Q: I have a programmable charger. What discharge rate and voltage cutoff value should I use for the Formation Process?
A: Most programmable charger/cyclers allow programming the discharge current and the low voltage cutoff level for the discharge. If using a 250-300ma (.3) discharge rate set the cutoff voltage value at 1.0v per cell. If using a 500ma (.5) discharge rate set it at .8v per cell. For formation charge/discharge routines on Rx and Tx packs we don't recommend using a discharge rate higher than 500ma (.5) and DON'T discharge under any circumstances below .8v per cell !! Packs with cell impedance ratings below 10 mOhms CAN de discharged at 1.0 amps AFTER going through the formation process.. BUT NOT BEFORE.
Q: What’s ‘cycling’ and why do I need to do it?
A: Battery ‘cycling’ in it’s simple form is the two step process of charging and then discharging the battery under controlled conditions.  Normally the purpose of the procedure is to ‘condition’ or ‘format’ a new pack or to verify the capacity or check the condition of a pack that’s been in service.  ‘Routine’ cycling, or discharging before recharging a pack after every use is not necessary for either NiMH or NiCad packs, and discharging to ‘zero’ voltage under load is in fact harmful.  A ‘cycler’ or controlled discharger will limit the discharge voltage level to prevent damage to the pack, whereas ‘leaving the switch on’ in your radio system to discharge a pack is very poor practice and may result in damage your radio system components or the battery.

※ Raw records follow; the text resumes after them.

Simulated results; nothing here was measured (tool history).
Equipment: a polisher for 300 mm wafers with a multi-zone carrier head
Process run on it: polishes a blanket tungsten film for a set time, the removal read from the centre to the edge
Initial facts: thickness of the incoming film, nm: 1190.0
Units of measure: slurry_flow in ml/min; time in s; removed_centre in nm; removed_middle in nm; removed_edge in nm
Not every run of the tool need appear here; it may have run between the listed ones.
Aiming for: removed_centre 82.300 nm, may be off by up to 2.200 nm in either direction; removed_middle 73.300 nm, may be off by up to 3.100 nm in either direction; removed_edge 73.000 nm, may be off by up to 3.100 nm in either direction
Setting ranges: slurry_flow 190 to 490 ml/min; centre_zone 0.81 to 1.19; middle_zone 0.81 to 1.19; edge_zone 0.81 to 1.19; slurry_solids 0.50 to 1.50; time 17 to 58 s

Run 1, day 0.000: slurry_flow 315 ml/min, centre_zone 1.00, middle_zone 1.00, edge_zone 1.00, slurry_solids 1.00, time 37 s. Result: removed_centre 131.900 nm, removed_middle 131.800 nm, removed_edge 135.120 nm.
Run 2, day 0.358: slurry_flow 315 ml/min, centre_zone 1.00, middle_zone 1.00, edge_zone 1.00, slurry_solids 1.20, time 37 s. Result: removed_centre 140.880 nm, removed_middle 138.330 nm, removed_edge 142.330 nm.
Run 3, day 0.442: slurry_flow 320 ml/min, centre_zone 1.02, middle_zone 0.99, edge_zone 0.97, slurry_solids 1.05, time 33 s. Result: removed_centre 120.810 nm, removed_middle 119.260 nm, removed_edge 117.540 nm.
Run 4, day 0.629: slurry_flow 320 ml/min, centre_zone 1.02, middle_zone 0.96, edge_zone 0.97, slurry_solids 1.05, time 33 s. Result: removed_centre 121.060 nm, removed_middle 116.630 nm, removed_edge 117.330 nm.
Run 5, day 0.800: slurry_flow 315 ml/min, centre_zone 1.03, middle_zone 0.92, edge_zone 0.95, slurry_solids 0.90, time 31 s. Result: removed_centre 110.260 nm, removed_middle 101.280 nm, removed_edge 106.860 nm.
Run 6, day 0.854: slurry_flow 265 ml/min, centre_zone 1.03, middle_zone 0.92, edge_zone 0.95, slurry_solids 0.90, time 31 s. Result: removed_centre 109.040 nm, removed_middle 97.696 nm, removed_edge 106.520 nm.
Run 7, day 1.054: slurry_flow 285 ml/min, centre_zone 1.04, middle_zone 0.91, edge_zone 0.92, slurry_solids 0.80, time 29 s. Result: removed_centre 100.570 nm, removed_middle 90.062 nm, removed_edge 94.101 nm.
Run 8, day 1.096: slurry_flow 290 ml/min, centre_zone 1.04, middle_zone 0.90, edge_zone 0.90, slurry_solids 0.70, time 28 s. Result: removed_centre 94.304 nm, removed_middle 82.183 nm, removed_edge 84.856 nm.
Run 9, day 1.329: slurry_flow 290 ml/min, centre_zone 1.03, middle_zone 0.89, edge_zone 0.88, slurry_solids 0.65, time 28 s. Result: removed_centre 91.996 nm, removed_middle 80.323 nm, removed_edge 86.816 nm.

Most ‘hobby’ cyclers or dischargers operate at a predetermined load and cutoff level that is different than the cell mfg’s rating system.  This leads to discrepancies that can be a high as 10-15% of rated capacity between the mfg’s rating and the rating presented by the cycler or discharger you are using.  If your cycler or discharger system’s numbers are lower than the comfort zone described above then you need to verify the calibration of the cycler and check the charge rate and charge time to insure the pack did indeed get a full charge before the discharge function began.  If the numbers are still uncomfortably low after re-running the test with your new pack, we suggest you contact the assembler or retailer for evaluation assistance in determining what the cause is before using the pack in a critical application.  Any pack cycling more than 25% below the mfg's rating or the original numbers established for the pack with your equipment when it was new should be removed from critical application service.
Q:  How do I know if my pack is fully charged?
Temperature is the key.. always, always, always! IF THE PACK ISN'T WARM AT THE END OF THE CHARGE ROUTINE, IT ISN'T CHARGED! Note I said 'warm'. Not HOT! Hot is NEVER GOOD at the end of the charge routine.. but warm is OK. If using a temp probe, set it for 10 degrees above AMBIENT. If it's a peak controlled charger and the charger shuts down before the pack is slightly warm to the touch.. IT ISN'T FULLY CHARGED. If it's a timer controlled charger and at the end of the charge period the pack is not warm.. it's NOT fully charged yet! By far and away the biggest reason for low capacity numbers is undercharging.. if you have a 5 gallon pail with only 3 gallons in it, your only going to get 3 gallons out of it.  Engage your brain.. check temperature at the end of the charge routine!
Q: Temperature?? I thought voltage was how you could tell the pack was charged??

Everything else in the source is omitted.